Why are we in the mess we’re in? Plato probably summed it up when he said; “One of the penalties for refusing to participate in politics is that you end up being governed by your inferiors.”
Someone drew my attention to the poem “Waiting for the Barbarians” and it did the most dangerous thing a poem can do, it started me thinking.
At the moment we are ruled by a political class both introverted and incestuous. The leaders of the three main parties are all millionaires, (although inflation has devalued that tag). One party cannot offer more than a continued squeeze, another wants to go back to the 1970s and the prices and incomes policies that worked so well then. The third still struggles to cope with newly achieved political relevance and responsibility, a reality which appears to be anathema to many of its electorate.
We even have ‘millionaire Marxist academics.’ (Am I the only one who finds the term confusing?)
We have a serious problem. It isn’t just that successive governments have been lying to us; we’ve been lying to ourselves. We’ve got to the stage where we expect infrastructure and stuff to be paid for by the fairies.
Back in 1964 I was sitting in the kiddies chair in Ernies, getting my hair cut. One of the men in the queue was a local councillor and there was a discussion going on about the sewers in the town. (Before old Ernie died, I actually asked him about this discussion, just to make sure I remembered it correctly, and Ernie had remembered it as well.)
Basically this town got by because we tipped raw sewage into the tide. Even then the councillor informed us, there were plans for a proper sewage system, but neither party would suggest it because it would mean an extra 2d on the rate and they’d be out of office. This was the sort of attitude which means we got left with a lot of slowly decaying Victorian infrastructure. Now we’ve privatised a lot of things, and because the enforcement agencies will act against private companies when they never acted against public agencies, we’re finally getting caught up with maintenance. Guess what, it costs money.
Now there are two side issues here. The first is the culture of entitlement. It’s costing more than it should because all these companies have expensive layers of management that expect good money. This differs from the NHS and other government agencies exactly how? Too many people in management positions expect to be paid far more than they’re worth. That is an area which needs dealing with. Just don’t expect the BBC to lead the campaign.

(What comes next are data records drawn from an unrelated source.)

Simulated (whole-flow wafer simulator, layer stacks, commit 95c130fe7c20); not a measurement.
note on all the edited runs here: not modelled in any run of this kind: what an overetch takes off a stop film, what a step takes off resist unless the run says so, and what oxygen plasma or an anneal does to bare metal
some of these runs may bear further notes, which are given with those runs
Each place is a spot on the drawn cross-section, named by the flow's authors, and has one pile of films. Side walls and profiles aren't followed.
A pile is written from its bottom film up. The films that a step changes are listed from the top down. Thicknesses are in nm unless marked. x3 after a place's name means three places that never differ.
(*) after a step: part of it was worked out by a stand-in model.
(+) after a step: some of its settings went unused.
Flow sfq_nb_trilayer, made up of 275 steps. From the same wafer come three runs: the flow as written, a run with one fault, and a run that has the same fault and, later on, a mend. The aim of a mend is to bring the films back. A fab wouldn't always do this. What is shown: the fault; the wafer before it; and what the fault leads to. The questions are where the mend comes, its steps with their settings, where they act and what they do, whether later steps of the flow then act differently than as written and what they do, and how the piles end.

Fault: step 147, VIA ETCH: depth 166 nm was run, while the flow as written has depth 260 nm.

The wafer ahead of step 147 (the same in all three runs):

The second issue is that government has kept putting expenses ‘off the books.’ Because private companies have to pay to fix the sewers, the money is collected via charges, not via rates. It’s the same with wind-farms and alternative energy, it’s being subsidised by adding to people’s bills, not out of taxation.
Then we have the private finance initiative. Only a fool, a politician, or a bureaucrat could find that a good idea. Build it now and leave it for our children to pay off the debt.
But this raises two problems. The first is that if something is paid for out of income tax, it’s potentially basically fair in that the poor pay less. Pay for it like we are doing and actually the bill falls more heavily on the shoulders of the poor who pay a larger proportion of their income for these essentials.
The second problem is that when government stopped paying for these things, in theory they didn’t need to collect tax to pay for them, so tax could have fallen. But it didn’t, they found other black holes to pour our money into. So if government took these things back on the books, tax would have to rise again.
And now we’re getting to the time of reckoning. The bills are pouring in, the proportion of national income spent on debt repayments continues to rise, and at the moment our political masters are more interested in curbing ‘the power of the press.’
You can see their point, after all it’s the press that holds them to account.
So for want of better, we sit here waiting for the barbarians.
Waiting for the Barbarians
By Constantine Cavafy (1864-1933), translated by Edmund Keeley
What are we waiting for, assembled in the forum?
The barbarians are due here today.
Why isn’t anything happening in the senate?
Why do the senators sit there without legislating?
Because the barbarians are coming today.
What laws can the senators make now?
Once the barbarians are here, they’ll do the legislating.
Why did our emperor get up so early,
and why is he sitting at the city’s main gate
on his throne, in state, wearing the crown?
Because the barbarians are coming today
and the emperor is waiting to receive their leader.
He has even prepared a scroll to give him,
replete with titles, with imposing names.
Why have our two consuls and praetors come out today
wearing their embroidered, their scarlet togas?
Why have they put on bracelets with so many amethysts,
and rings sparkling with magnificent emeralds?
Why are they carrying elegant canes
beautifully worked in silver and gold?
Because the barbarians are coming today
and things like that dazzle the barbarians.
Why don’t our distinguished orators come forward as usual
to make their speeches, say what they have to say?
Because the barbarians are coming today
and they’re bored by rhetoric and public speaking.
Why this sudden restlessness, this confusion?
(How serious people’s faces have become.)
Why are the streets and squares emptying so rapidly,
everyone going home so lost in thought?
Because night has fallen and the barbarians have not come.
And some who have just returned from the border say
there are no barbarians any longer.
And now, what’s going to happen to us without barbarians?
They were, those people, a kind of solution.